RFC-0006: Runtime Error-Noise Reduction & Pod-Lifecycle Correctness

  • Status: Implemented (PRs #3468, #3469, #3470, #3471 — 2026-06-04; follow-ups #3472, #3473 — 2026-06-05)
  • Tracking issue: TBD (local-only doc; PRs are self-contained)
  • Supersedes: —
  • Targets: Fission v1.25.x
  • Requires: Kubernetes 1.30+ for the native sleep lifecycle handler (our floor is 1.32 — comfortable).
  • Source: error analysis of the kind v1.36.1 CI run logs (kind-logs-26955102875-v1.36.1, 2026-06-04).

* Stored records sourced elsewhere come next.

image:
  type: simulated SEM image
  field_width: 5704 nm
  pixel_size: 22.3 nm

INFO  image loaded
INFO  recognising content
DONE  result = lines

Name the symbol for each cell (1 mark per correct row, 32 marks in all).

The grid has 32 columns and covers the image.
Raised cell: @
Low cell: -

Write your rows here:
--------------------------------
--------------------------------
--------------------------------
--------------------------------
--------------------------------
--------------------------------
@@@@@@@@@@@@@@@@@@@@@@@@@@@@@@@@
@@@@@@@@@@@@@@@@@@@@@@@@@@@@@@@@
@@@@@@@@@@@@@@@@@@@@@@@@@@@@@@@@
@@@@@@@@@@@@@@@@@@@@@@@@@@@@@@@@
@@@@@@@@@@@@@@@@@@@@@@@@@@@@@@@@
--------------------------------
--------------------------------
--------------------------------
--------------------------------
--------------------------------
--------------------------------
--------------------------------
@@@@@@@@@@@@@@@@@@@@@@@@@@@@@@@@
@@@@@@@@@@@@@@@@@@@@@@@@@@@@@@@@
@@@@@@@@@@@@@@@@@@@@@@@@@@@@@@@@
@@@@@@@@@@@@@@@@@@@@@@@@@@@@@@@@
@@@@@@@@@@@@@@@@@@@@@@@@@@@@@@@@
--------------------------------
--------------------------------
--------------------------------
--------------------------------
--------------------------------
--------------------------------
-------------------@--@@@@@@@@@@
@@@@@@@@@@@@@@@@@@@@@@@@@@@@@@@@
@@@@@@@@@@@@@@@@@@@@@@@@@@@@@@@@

For agentic workers: REQUIRED SUB-SKILL: Use superpowers:subagent-driven-development (recommended) or superpowers:executing-plans to implement this plan task-by-task. Steps use checkbox (- [ ]) syntax for tracking.

Goal: Eliminate the five classes of recurring runtime errors found in the CI log analysis, in three PRs.

Architecture: Three independent, individually-revertable PRs: (1) replace the broken exec /bin/sleep preStop hooks with the native k8s sleep lifecycle handler; (2) make deletion paths NotFound-tolerant and fix misleading error logs; (3) stop dropping kubewatcher events on transient router 404s and give CI a working metrics pipeline for HPA.

Tech Stack: Go 1.26, k8s.io/api v0.36 (core/v1.SleepAction), controller-runtime, testify, httptest.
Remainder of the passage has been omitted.